For those of you who didn't waste precious years studying a dead language, that means "Alexander the Great". A legendary conquerer, and also an Oliver Stone movie opening next week. I can't wait. Patricide (well, maybe) by 20, world conquerer by 25, dead by 33. Is there any more dramatic story in human history?
The movie almost can't help but be better than the overrated Ring trilogy, which I found a dreary alternation between cutesy hobbit homoeroticism and endless, repetitive battle scenes. Not to mention that the movie's overriding theme of virtuous light-skinned blond races vs. twisted evil dark-skinned races was simplistic and lacking in originality -- played out back in the 30s. (Nice New Zealand scenery, though).
Call me old fashioned, but I like my epic heroes to have some complexity, internal conflict, tragic flaws, a nice helping of moral ambivalence. It worked for Homer, right? Alexander fits the bill nicely -- bold, charismatic Hellenistic culture hero on the one hand, murderous pederastic megalomaniac drunkard on the other.
Some rather modern themes of propaganda mixed in there as well. Alexander justified his imperialism as spreading freedom and high (Hellenistic) culture to the benighted victims of Eastern despotism, but wound up a tyrant himself. Remakes of historical epics often reflect contemporary tensions, and I'd be surprised if a director as sharp as Stone doesn't take advantage of those themes.

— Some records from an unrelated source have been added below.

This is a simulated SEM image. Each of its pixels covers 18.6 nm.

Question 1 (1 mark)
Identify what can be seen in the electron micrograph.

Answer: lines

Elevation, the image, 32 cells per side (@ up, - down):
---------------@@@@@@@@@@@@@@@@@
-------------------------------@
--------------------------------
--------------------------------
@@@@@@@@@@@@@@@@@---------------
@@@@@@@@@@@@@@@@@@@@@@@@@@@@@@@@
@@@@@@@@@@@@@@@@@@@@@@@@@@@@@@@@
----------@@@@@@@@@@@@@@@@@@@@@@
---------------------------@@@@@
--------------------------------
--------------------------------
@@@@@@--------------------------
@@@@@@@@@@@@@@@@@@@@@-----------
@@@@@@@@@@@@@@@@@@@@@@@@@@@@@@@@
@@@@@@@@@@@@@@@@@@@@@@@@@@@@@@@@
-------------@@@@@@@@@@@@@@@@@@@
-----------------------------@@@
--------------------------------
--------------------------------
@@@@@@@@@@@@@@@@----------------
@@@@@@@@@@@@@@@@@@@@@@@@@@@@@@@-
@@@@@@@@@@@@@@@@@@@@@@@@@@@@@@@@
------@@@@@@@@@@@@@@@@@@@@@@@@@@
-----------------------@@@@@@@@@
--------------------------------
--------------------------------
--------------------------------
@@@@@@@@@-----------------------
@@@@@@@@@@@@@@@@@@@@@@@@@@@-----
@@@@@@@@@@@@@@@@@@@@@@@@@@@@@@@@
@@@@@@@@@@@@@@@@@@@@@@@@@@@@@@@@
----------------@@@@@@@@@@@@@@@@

Hopefully he'll have a more complex vision than the current American action formula, where the hero wins audience sympathy by being victimized for the first fifteen minutes of the film and then soaks the screen in blood for the next hour and a half. Righteous killing, there's nothing like it -- combines the entitlement of being a victim and the fun of being a sadistic bully. No one who followed American action movies should have been surprised that we would use 9/11 as an excuse to leave a trail of blood and wreckage.